Entertainment

Are Those Female Superhero Movies Still Happening?

by Michael Arbeiter

It should say something — something unnerving, no less — about just how dire the state of female superhero cinema seems to be that all the progress we've made seems to derail when one piece of bad news goes public. We could not help but worry about Wonder Woman as a result of the recent departure of director Michelle MacLaren. Even with Patty Jenkins set to direct Wonder Woman in MacLaren's absence, people are still worried.

Extending beyond the single picture, however, we're still worried over big screen superheroinism in general. Making up half of the list of female-led comic book flicks on the docket — and the more palpable half at that, with Captain Marvel having yet to seize any discernible form — Wonder Woman has become an all-eggs-in-one-basket kind of prospect. Every bit of information we can stand to consume about the movie is treated with double the gravity, building or breaking hope for what has taken way practically as its own sub-genre.

In this light, we now set concentration on Jenkins, honing in on the bounties of her 2003 biographical thriller Monster and small collection of television credits. Curiously, Jenkins has endured these very same difficulties of the system that seemed to have caused MacLaren to Wonder Woman : hired as the original director for Thor: The Dark World, Jenkins was ultimately replaced in favor of Game of Thrones helmer Alan Taylor.

Shakeups like these are hardly without their precedent in Hollywood. Last year, news blazed about Edgar Wright’s defection from the Marvel project Ant-Man , prompting an upped volume in the fan community’s lamentation of the studio’s dedication to aesthetic hegemony. As loud as the cries for Wright’s vision were, the circumstance didn’t seem quite as drastic as that which had befallen Jenkins a few years prior, or that would come to ensnare MacLaren this past week. The genre’s inability to “make it work” with a woman behind the wheel speaks to bigger problems than simple insularity of cinematic style.

Jenkins’ hire for Wonder Woman, a quick address of the MacLaren wound, offers its own claims to optimism. Her creativity on Monster and functional capability across the small screen genres of comedy, mystery, and thriller are nothing to cast aside; she doesn’t have MacLaren’s résumé, but that shouldn’t necessarily stamp her as an unworthy successor. The worry is that her minimal feature experience might be exactly why Warner Bros. chose her for the project; without an established authorship of her own, Jenkins might prove an amenable subject for franchise manhandling, turning out a product that belongs more to an endless supply of studio notes than her own creative prowess.

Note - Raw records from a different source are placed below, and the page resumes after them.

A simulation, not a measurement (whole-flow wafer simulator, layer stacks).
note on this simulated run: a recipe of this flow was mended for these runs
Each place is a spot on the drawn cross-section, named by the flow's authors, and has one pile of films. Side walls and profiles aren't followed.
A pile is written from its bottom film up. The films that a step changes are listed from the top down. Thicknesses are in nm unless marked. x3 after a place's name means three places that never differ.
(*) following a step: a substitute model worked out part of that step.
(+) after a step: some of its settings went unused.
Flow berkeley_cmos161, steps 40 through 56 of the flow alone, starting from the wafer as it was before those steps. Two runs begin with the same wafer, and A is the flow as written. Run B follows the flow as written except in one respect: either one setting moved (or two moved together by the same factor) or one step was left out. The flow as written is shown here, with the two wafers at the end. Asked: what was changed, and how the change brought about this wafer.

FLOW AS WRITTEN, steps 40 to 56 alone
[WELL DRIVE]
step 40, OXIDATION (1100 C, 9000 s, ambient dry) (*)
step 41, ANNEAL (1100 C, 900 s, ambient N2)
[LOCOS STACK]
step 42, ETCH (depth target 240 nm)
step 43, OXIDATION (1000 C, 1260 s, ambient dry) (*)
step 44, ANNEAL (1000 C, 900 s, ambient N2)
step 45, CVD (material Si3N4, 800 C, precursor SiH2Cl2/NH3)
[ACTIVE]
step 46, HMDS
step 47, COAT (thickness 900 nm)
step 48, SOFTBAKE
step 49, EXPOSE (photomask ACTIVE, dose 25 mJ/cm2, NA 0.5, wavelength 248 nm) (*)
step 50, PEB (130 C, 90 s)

Captain Marvel, still without a director, suggests disparate issues. Though a long way out from its intended 2018 release, the film has exhibited characteristics that might be read (perhaps misread) as studio ambivalence, from the shafting of a character cameo in the forthcoming Avengers: Age of Ultron, to the continued absence of a central star — especially in light of Chadwick Boseman’s positioning at the head of Black Panther, another 2018 release — to the potential hiring of the yet untested Meg LeFauve as a co-writer, alongside Nicole Perlman, co-writer of Guardians of the Galaxy.

Could LeFauve and Perlman be exactly the fresh voices Captain Marvel needs to work as an inventive new direction for the studio? Of course. Could they also be the right combination of acceptably decorated (LeFauve’s Inside Out will show off her skills later this year) but small enough to override with the sort of Joss Whedon rewrites Marvel employed on Thor 2? Likewise believable.

The suggestion of Marvel’s interest in a heavy hand over the creative forces behind Captain Marvel goes out the window when you lend credence the rumors that Disney is courting Angelina Jolie to direct Captain Marvel. Granted, she’s more of a name than an auteur — her two pictures to date, The Land of Blood and Honey and Unbroken, haven’t exactly exhibited much talent behind the camera — but one with enough of a dominating identity as to evade the threat that DC might be casting over Jenkins, or that Marvel has cast over its many non-Whedon directors to date.

SAFIN HAMED/AFP/Getty Images

All this considered, it’s easy to get a little dismayed over the future of female-led and female-directed superhero movies. We were invested in the optimism of a MacLaren-helmed Wonder Woman, but saw that booted from view just when we were ready to accept that anything in the Man of Steel franchise might be watchable. We were excited to see Captain Marvel make her first appearance in Age of Ultron, hoping that such a turn might suggest Marvel’s escalating investment in the character.

But although there’s plenty to be jostled about, there’s just as much calling for positivity: freedom for MacLaren to pursue a project worthy of her bona fide innovation (and free of the studio sledgehammer), another turn from half of the team who wrote the daffy and enjoyable Guardians script, and — possibly — an actually enjoyable movie from Angelina Jolie. Anything could happen.